Have patience. Before long, the infamous Palisade peach, perfected by hot days and cool nights, will sit front and center as you enter the produce section of your local grocer or nearby farm stand. If the temptation to buy a whole case beckons you, do it. But only if you can dedicate a few hours, within a few days, for an afternoon of food preservation.

I hate to say it, but at the risk of discouraging you (or myself), canning food is a full commitment. Between the preparation, watching and waiting, and cleaning, those glorious peaches can begin to lose their allure when you hit hour six of food preservation.

Home canning is not all that different from pregnancy and parenthood really. Well, yes it is, but here’s how it compares. At the time, canning is a lot of work and it can be hard to see the return on investment. But, continue to practice patience, and all of your hard work will pay off.

Just this week, the last quart jar of peach halves was pulled from our shelf, cracked open and devoured. They were so good, I almost forgot the pains of labor that went into canning them.

A testament of quality cannot be said of all canned produce, but peaches manage to maintain a comparable flavor and texture to their fresh version. In evaluating what gets my time and energy, preserved peaches make the cut.

It’s a personal preference, but I won’t spend my time pressure canning green beans anymore. I simply do not enjoy how pressure canning changes their texture. It also helps that I’ve never had a bumper crop of green beans in the garden; kind of makes preservation a nonissue.

Peaches remain delightful through a variety of preservation techniques, some of which are considerably less labor intensive than canning.

During a bike ride earlier this summer, a bag of individually rolled peach fruit leather resurfaced from the depths of a camelback. This is when you appreciate food preservation the most. For one, it’s a sweet treat at the end of a long ride. And two, finding fruit leather buried in the bottom of a backpack is way better than blindly dipping your fingers in the moldy remains of a long forgotten mystery fruit. Agreed?
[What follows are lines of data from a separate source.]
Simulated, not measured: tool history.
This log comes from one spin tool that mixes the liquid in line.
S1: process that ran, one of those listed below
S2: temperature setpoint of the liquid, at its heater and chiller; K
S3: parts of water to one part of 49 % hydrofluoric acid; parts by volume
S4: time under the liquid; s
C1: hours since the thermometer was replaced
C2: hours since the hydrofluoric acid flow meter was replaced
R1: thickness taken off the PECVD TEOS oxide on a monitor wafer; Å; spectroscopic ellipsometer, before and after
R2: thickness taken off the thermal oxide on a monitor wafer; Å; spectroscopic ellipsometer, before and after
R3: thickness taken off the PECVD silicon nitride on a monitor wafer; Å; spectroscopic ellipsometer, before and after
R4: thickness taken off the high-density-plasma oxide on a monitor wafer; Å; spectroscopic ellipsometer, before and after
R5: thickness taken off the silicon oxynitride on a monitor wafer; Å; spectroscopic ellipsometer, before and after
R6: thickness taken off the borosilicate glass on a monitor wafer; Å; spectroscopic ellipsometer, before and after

Nature predicts peaches will be their best in August, but don’t let that stop you from enjoying them as soon as they are available. Peach slices on crusty bread with ricotta cheese, arugula, honey and black pepper, yum! Grilled peaches served warm over vanilla ice cream, double yum!

Suddenly craving a peach? You can speed up the ripening process by storing whole peaches in a paper bag on the counter, then transfer the ones you don’t eat to the produce drawer in your fridge. Wash with water before you eat.

Come February, you may wish to relive summer through the sense of taste. PreserveSmart Colorado from Colorado State Universtiy Extension will tell you how. Can, freeze, dehydrate or pickle (not a typo) your peaches, whichever you fancy. By then, you too will have forgotten the time it takes to preserve, and instead, be left with a sense of pride in your work, a smile on your face, and the lingering taste of summer on your tongue.